93 Enhanced 30-Year Global Snow and Ice Dataset and Climatology

Monday, 7 January 2019
Hall 4 (Phoenix Convention Center - West and North Buildings)
Peter Romanov, City Univ. of New York, New York, NY

Since 2006 NOAA has been using Global Multisensor Automated Snow and Ice Mapping System (GMASI) for operational monitoring of the Earth’s cryosphere. The GMASI system implements a fully automated algorithm which processes observations in the visible and infrared bands from the AVHRR sensor onboard NOAA and METOP satellites and observations in the microwave from SSMI and SSMIS sensors onborad DMSP satellites. The primary output of the system is a daily spatially-continuous (gap-free) map of snow and ice cover generated at a nominal spatial resolution of 4 km. These maps are routinely used in a number operational and quasi-operational applications including SNPP and NOAA-20 VIIRS and OMPS data processing, NOAA/National Ice Center Interactive Multisesnor Snow and Ice Mapping System (IMS) NASA-NOAA Global Precipitation Measurement Mission (GPM) and a number of other environmental products generated at NESDIS Office of Satellite Applications and Research (STAR). In this study we have employed the GMASI algorithm to reprocess historical satellite data back to 1987 and to generate a high-resolution 30-year long daily dataset of global snow and ice maps. The spatial and temporal resolution as well as the area coverage of the new dataset by far supersedes the existing weekly 180 km resolution Northern Hemisphere snow cover climatology based on NOAA Interactive snow and ice charts.

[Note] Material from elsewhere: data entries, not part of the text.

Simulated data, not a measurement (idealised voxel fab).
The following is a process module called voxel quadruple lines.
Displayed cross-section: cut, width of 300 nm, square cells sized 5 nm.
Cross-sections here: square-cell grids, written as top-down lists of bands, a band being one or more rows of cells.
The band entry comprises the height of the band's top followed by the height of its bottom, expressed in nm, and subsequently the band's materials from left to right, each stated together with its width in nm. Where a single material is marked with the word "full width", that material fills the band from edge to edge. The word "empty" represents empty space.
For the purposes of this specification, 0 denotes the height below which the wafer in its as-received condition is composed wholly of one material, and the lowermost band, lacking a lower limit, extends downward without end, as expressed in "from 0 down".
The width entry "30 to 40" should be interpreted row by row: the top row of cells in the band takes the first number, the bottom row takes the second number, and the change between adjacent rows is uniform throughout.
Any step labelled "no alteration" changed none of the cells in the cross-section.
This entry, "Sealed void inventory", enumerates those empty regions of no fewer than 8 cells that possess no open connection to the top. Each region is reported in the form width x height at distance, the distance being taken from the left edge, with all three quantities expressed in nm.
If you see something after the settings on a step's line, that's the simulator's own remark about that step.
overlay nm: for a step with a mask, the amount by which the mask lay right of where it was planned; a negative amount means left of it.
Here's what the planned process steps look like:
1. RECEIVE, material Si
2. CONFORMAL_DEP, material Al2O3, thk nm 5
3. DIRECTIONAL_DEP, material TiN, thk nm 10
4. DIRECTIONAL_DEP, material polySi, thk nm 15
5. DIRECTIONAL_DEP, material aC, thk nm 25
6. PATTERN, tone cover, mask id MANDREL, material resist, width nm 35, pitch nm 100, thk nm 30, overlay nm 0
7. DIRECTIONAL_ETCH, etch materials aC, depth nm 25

In the presentation we provide details on the data processing algorithm, give examples of the daily maps of snow and ice comprising the dataset and compare them with station data and other remote sensing-based snow cover products. Daily maps of snow and ice cover generated with the GMASI algorithm have been applied to estimate the daily, monthly mean and yearly mean continental-scale and hemispherical snow extent. They have been further used to produce the snow and ice cover climatologies including snow and ice monthly mean frequency of occurrence, estimates of the mean snow cover duration over the globe and multiyear trends in the snow and ice extent. We discuss the absolute values and the observed year-to-year variability in the estimated monthly mean and yearly mean snow extent in the last 30 years and compare it with corresponding estimates derived from NOAA Interactive snow charts at 180, 24 and 4 km spatial resolution. It is shown that the existing snow cover climatology based on the coarse, 180 km, resolution interactive snow charts is overestimating the yearly mean continental-scale and Northern Hemisphere snow extent by 10-15%. Time series of the snow extent estimated from the automated and interactive maps demonstrate an obvious positive correlation which noticeably increases with an increasing spatial resolution of interactive products. The two datasets (automated and interactive) agree on the general decreasing trends in the Northern Hemisphere snow extent from late spring to early fall and on a slight increase of the snow extent during the rest of the year. The decreasing trends in the automated dataset were found to be more extensive spanning over a one to two months longer period of the year than in the interactive-based dataset. No meaningful trend in the yearly mean snow extent in the last 30 years has been found in either dataset.